On October 18, 2013, the Court of Appeal of Quebec1 reversed the Superior Court of Quebec’s decision2 in the Atocas de l’érable inc. case, quashing directive no. 06-01, used by the ministre du Développement durable, de l’Environnement, de la Faune et des Parcs (Minister of Sustainable Development, Environment, Wildlife and Parks) (the “MDDEFP“) requiring promoters to compensate for the loss of wetlands as a condition for the issuance of a certificate of authorization under the Environment Quality Act (“EQA“).
In its decision, the Court of Appeal deemed that the directive is legal with respect to its “avoid“ and “minimize“ components, and that the MDDEFP may require a promoter to (1) justify the impossibility of carrying out its project elsewhere than on a wetland; and (2) minimize the impacts on the environment if the project must nevertheless be carried out in such a place.
Much has been said and written since 2012 regarding the question of wetland compensations:
In March 2012, in the first instance of the case, whereby the cranberry producer, Atocas de l’érable inc., requested that the MDDEFP be compelled to grant a certificate of authorization for the enlargement of a cranberry farm, the Superior Court of Quebec quashed the entire directive no. 06-01 used by the MDDEFP. In particular, the Superior Court deemed that the requirement of compensation measures under this directive constitutes a violation of property rights that had no legal basis since it was not provided under the EQA. This decision was appealed by the MDDEFP.
In response to this ruling, the Act respecting compensation measures for the carrying out of projects affecting wetlands or bodies of water3(the “2012 Act“) was adopted in May 2012 to specifically grant the MDDEFP the power to require from the person applying for an authorization pursuant to sections 22 or 32 of the EQA measures to compensate for the effects of any project affecting wetlands or bodies of water. However, in accordance with this Act, this power shall cease to have effect in 2015, or earlier, if new rules are adopted.

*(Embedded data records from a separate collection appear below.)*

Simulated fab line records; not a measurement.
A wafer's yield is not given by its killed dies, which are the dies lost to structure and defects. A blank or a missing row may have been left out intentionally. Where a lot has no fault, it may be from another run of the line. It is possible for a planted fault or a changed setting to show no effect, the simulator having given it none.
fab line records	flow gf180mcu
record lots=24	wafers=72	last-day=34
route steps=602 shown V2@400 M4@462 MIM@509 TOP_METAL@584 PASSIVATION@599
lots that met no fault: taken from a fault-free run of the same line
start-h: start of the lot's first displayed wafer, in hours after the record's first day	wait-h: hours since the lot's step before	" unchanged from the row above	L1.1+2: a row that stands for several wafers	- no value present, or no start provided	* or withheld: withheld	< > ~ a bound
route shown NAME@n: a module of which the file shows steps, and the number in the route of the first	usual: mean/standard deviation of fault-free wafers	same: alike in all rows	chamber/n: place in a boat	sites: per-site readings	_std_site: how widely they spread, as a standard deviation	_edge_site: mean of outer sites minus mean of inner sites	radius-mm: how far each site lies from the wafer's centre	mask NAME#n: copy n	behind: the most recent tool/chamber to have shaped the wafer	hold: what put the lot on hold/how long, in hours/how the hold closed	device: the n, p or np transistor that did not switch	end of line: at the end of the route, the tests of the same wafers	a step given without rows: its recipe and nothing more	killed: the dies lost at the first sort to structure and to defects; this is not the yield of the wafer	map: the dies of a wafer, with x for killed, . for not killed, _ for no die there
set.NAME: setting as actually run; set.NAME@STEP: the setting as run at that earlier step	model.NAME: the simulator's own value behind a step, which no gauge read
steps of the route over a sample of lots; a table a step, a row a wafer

Finally, in July 2012, the MDDEFP published a new guide entitled “Les milieux humides et l’autorisation environnementale” (Wetlands and environmental authorization) proposing a transitional approach to ensure the consideration of ecological and water features of wetlands in the analysis of projects submitted to the MDDEFP and this, pending legislation providing specific rules regarding the preservation and sustainable management of wetlands.
The Court of Appeal’s Decision
The Court of Appeal rendered a divided decision made in the context where the issue of the “compensate“ component of the directive was no longer contested because the 2012 Act now provides the MDDEFP the authority to require compensation measures without indemnity. Thus, the majority ruled only on the validity of the “avoid” and “minimize” components of this directive and not the requirement, through a directive, that a promoter must offset impacts on wetlands, by assigning a portion of its property, for example.
In its judgment, the Court of Appeal reiterates the rules surrounding the use of a directive in the context of the exercise of the MDDEFP’s discretion to issue a certificate of authorization.
Justice Bouchard, writing for the majority, first restates that a directive shall not be binding, as otherwise there would not be a true exercise of discretion by the MDDEFP.
In the case of directive no. 06-01, the majority deemed it no more than a guide that allows the MDDEFP to analyze, on a case-by-case basis, applications for authorization of projects involving wetlands, all in accordance with the law and regulations, and to make an assessment on their environmental acceptability. Contrary to the Superior Court judge, the majority does not perceive the application of the directive as a discretionary power of the MDDEFP.
The majority of the Court of Appeal also dismissed the application for mandamus from Les Atocas de l’érable to grant a certificate of authorization by the MDDEFP. Their counsel have announced that the case may be brought to the Supreme Court of Canada.
However, in the meantime, an act providing specific rules on the preservation and sustainable management of wetlands could be adopted. Although the outcome of this case will not be known for months or even years, the 2012 Act still empowers the MDDEFP to require compensation measures from promoters for impacts on wetlands. Similarly, the decision of the Court of Appeal reinforces the importance of the sequential obligations to “avoid“ and “minimize“, to curtail damage.
Given the rapid changes with the rules regarding the management of project impacts in wetlands, it is important for promoters to stay up to date to fully understand the rules that apply to their project at the moment they request a certificate of authorization. Indeed, the application of such rules can have a significant impact on the schedule and costs of a project.
Québec (Procureur général) c. Atocas de l’érable inc., 2013 QCCA 1794.
Atocas de l’érable inc. c. Québec (Procureur général) (Ministère du Développement durable, de l’Environnement et des Parcs), 2012 QCCS 912; In March 2012, we published a nota bene regarding this decision.
S.Q. 2012, c. 14; In June 2012, we published a nota bene regarding this new Act.